There was considerable excitement in our office when
news of new employee spread. I was
curious about the interest the entrant generated, as people come and go in an organisation. The women were whispering and the men
sniggering. Like Alice, I was getting curioser and curioser
till she appeared - a chic, well-dressed attractive lady. Later I was to know that what added charm to
the whole package was that she was a divorcee.
The poor lady had no respite
from the endless stream of men visiting her table for trivial things. From managers to clerks, everyone stopped to
say a few words to her. The women kept
themselves busy speculating on who would 'catch' her.
All this time, the victim was
unaware of the stir she was causing. Her
name was coupled with several men in the office on the strength of the time
they spent at her desk and for no fault of hers; she became the bone of
contention between office romancers. Things
came to a head when she quit, out of sheer disgust.
This is how our society treats
the single woman- especially a divorcee.
The unmarried singles are perceived as possible targets but a divorcee
is easy prey. That's because she
is supposed to be a woman of the world, aware of the facts of life and its
repercussions and above all, lonely enough to welcome the advances of men.
How mistaken they are! The divorcee is like a burnt child fearing
the painted devil. She has gone through
a trauma, which only she can understand and is in the process of rising above
it. After a period of companionship and
shared life, however unpleasant, she is lonely and shies away from confiding in
people. She also has a guilt complex
deep within and perhaps indulges in self-reproach. She is afraid to seek fresh company, wary of
strangers and skeptical of past associates lest they reopen wounds.
It is in this state of mind
that she seeks solace and perhaps a livelihood, in a job. There is also an urge to prove to herself
that she is not a failure. She wants to
throw herself into her job, forget the gnawing desolation within and find a new
purpose in life
But what happens? She is looked upon as free for all just
because she does not have a man beside her called ‘husband’. She is stigmatized because she has no staying
power to stay in a marriage that did not work.

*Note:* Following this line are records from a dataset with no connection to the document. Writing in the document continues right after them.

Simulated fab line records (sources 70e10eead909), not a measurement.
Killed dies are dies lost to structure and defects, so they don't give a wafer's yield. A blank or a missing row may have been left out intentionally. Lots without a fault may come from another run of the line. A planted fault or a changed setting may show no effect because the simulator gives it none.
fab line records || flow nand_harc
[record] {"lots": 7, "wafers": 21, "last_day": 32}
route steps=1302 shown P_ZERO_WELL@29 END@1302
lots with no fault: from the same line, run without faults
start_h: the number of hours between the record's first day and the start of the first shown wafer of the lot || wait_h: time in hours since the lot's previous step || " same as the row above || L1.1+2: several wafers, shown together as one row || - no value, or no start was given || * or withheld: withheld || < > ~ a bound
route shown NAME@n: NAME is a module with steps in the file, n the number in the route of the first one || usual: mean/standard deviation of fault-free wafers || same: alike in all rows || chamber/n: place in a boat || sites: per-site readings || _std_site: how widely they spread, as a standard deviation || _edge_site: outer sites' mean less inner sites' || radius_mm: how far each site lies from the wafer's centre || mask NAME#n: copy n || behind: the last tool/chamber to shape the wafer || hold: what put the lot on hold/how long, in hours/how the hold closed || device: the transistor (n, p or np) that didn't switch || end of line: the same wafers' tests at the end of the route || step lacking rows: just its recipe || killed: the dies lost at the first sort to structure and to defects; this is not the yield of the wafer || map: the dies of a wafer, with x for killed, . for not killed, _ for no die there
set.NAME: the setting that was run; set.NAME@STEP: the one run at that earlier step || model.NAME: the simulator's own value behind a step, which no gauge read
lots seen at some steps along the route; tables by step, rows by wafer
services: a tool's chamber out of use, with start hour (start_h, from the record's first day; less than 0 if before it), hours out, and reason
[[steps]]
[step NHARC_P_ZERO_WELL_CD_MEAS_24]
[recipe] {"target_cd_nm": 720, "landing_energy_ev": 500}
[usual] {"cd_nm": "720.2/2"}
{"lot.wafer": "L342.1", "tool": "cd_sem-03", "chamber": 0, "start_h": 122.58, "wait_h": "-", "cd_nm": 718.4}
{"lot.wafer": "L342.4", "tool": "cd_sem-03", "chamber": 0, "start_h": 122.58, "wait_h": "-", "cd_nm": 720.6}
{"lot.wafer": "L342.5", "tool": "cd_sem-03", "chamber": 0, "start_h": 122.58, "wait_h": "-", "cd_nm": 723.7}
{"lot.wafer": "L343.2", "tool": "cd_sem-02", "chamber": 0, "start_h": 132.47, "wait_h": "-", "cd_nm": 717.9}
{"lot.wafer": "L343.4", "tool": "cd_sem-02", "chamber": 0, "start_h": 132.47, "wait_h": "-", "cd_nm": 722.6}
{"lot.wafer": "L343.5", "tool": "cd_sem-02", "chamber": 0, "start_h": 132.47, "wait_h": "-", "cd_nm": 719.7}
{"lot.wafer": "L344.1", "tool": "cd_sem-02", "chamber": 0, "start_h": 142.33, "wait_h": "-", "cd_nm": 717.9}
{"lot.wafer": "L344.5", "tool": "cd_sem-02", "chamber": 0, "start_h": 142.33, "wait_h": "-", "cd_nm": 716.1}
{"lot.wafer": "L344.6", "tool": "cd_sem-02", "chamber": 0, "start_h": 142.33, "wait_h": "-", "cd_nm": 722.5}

She is maligned because she has the courage to opt out of a situation
she cannot stomach. She dare not make
one false move or she only she will be crucified further.
I remember the agony of Sally, an American
who married an Indian. Two, lovely
children later her husband started a torrid affair with a friend. Sally took it in her stride for seven years
and made no move. There was so much
pressure from her friends and well wishers to call it a day- seek a divorce
and go back to the US
rather than live as a rejected wife. But
Sally kept quiet.
For some reason, the affair
blew over and the errant husband came back to his wife. What made Sally go through the miserable
experience? ''I dreaded the prospect of
being a divorcee", she confessed. "It
can be very lonely and society even in the West is not too kind to such women:
I preferred a rocky marriage to the pain of loneliness. So I stuck it out and my patience has been
rewarded."
When are things going to be
better for women? Who will answer this?